Through CAMP and PLAY utilize patriarchal and military structure filtered through Feminist lense to expose the cruel nature of patriarchal and military domination.  Create inclusive environment for all people regardless of gender, sex, race, nationality with awareness to further the thoughts on feminism as a human issue that needs to be accepted and shared by males as well as females in a violently dominated patriarchal mindset. Security shouldn’t come from violence and oppression of others.  It should be through love and communal sharing and it's possible through culture of peace.

Major themes that will be explored by the Feminist Task Force XX:  

  • What is Feminist Moral in disparity with Military Morals?

  • Dissect the interlaced nature of military morals in the systematized patriarchal society.

  • Investigate ways patriarchy is passed down to indoctrinate young minds molding the current patriarchal system through dominance in support of a military mindset.

  • How military predilection and the subliminal ways such ideologies are passed onto younger generations of humankind.  

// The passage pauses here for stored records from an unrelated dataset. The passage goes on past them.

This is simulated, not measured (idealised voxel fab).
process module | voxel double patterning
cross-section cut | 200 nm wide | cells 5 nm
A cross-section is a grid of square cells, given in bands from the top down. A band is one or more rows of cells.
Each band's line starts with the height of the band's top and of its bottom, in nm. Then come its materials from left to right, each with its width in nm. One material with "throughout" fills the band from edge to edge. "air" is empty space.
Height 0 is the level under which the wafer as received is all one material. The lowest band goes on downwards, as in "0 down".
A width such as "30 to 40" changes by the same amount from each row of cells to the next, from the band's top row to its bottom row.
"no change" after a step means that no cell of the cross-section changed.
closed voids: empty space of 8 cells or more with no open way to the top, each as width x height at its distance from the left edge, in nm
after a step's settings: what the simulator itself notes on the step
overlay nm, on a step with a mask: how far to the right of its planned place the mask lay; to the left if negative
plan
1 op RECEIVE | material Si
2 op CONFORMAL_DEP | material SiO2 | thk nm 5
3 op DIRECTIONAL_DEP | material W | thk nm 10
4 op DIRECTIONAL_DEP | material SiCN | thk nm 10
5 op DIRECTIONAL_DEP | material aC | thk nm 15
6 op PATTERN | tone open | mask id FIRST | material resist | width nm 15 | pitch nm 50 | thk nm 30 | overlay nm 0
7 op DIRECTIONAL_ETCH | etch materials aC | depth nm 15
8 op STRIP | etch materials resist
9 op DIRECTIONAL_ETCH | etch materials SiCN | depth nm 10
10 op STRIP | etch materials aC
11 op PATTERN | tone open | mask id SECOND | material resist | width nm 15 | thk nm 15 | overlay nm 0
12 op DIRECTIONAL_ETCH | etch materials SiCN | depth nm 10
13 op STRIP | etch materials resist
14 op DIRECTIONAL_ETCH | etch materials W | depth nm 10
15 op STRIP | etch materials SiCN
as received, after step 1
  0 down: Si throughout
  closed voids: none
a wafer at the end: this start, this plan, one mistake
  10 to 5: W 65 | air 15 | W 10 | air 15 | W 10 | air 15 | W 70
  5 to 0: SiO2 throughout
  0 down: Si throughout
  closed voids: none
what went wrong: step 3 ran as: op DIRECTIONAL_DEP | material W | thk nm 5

  • Understand the ways military ideas penetrate civilian lives

  • Power relation created to conquer another

 

Our goal is to exhibit the artistic feminists interpretation of the military mindset as a collaborative project utilizing each participating artists’ talents and skills as part of a sharing system.

Partnership

Curator in Residence is part of The Feminist Art Project - Baltimore.

The Feminist Art Project - Baltimore (TFAPB) is a grassroots, nomadic, non-profit arts incubator that supports and promotes self-identified women in the arts. Locally, we have been operating since the Fall of 2013, providing free opportunities to Baltimore artists and communities. TFAPB is an active arm of an international organization --The Feminist Art Project* -- and a Fusion Partnerships Inc. partner. We frequently collaborate with individuals, local non-profits and community organizations that parallel our mission, interest and passion, in order to enrich our public exhibitions and community programs.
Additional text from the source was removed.